Monday, April 1, 2013

The Emperor's Soul by Brandon Sanderson

The Emperor's Soul by Brandon Sanderson is a short book, but an excellent one. This fantasy novella is one of my favorite books of the year so far.

Shai is a forger: using a mixture of magic and art, she can make an expert copy of just about anything. When she is caught in the emperor's palace (on a heist involving a priceless painting and a royal treasure), she is imprisoned and expects to be executes. Instead, the emperor's closest advisers set her a task more challenging than any she has yet faced: to forge a new copy of the emperor's soul. The emperor sustained a near-fatal injury in an assassination attempt, and while the royal healers were able to repair his body, he is now basically brain-dead. Shai has just a few months to complete this incredibly complex task -- to forge a copy of a soul, she must know everything there is to know about the person in question. Usually Forgers only replicate their own souls, and even that is a task that can take years. Shai doesn't have years -- in fact, she suspects that she doesn't have even the three months they have given her, because what is the likelihood that a forger who has copied the emperor's soul will be allowed to live after the task is completed? In addition to making the forgery, Shai must find a way to escape her prison. It's not going to be easy, but escape is her only hope of survival. And successfully forging the emperor's soul is the only thing that can prevent the country from sinking into civil war.
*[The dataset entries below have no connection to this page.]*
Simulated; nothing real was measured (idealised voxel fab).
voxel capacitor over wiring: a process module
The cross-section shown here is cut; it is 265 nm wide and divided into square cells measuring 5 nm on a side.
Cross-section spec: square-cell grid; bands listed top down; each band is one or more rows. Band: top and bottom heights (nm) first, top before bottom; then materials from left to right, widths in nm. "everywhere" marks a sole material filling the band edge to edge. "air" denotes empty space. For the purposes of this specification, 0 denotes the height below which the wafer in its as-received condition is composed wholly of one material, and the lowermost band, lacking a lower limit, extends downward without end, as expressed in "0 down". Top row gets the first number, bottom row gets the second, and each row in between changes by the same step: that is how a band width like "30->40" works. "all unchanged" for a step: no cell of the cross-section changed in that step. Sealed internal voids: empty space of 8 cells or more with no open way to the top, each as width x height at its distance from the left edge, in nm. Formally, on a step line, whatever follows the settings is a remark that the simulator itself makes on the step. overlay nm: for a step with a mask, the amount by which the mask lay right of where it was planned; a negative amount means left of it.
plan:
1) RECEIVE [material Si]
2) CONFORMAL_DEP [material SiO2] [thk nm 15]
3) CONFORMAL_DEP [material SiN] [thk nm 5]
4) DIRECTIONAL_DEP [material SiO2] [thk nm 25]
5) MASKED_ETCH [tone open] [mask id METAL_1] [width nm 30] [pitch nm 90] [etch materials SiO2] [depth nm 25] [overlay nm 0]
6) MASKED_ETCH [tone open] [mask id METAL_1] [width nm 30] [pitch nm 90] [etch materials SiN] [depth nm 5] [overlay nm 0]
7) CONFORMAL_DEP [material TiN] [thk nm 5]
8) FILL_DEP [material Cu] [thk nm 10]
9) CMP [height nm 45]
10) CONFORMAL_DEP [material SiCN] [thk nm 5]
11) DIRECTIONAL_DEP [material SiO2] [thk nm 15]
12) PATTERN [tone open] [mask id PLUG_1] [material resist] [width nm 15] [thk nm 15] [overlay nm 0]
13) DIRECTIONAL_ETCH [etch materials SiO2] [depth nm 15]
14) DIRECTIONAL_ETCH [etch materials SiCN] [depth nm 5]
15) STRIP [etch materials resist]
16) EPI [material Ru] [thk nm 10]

This novella is set in the Elantris universe, but it is not necessary to read Elantris before reading The Emperor's Soul. This little book is complete in itself, with a unique and fully realized magic system (Sanderson's specialty) and detailed, interesting characters -- plus a fast-moving plot, which is surprising since the main character is imprisoned for most of the book. Highly recommended -- in fact, I'd recommend this as a good introduction to Sanderson's writing for those who might be put off by more lengthy tomes like Mistborn or The Way of Kings.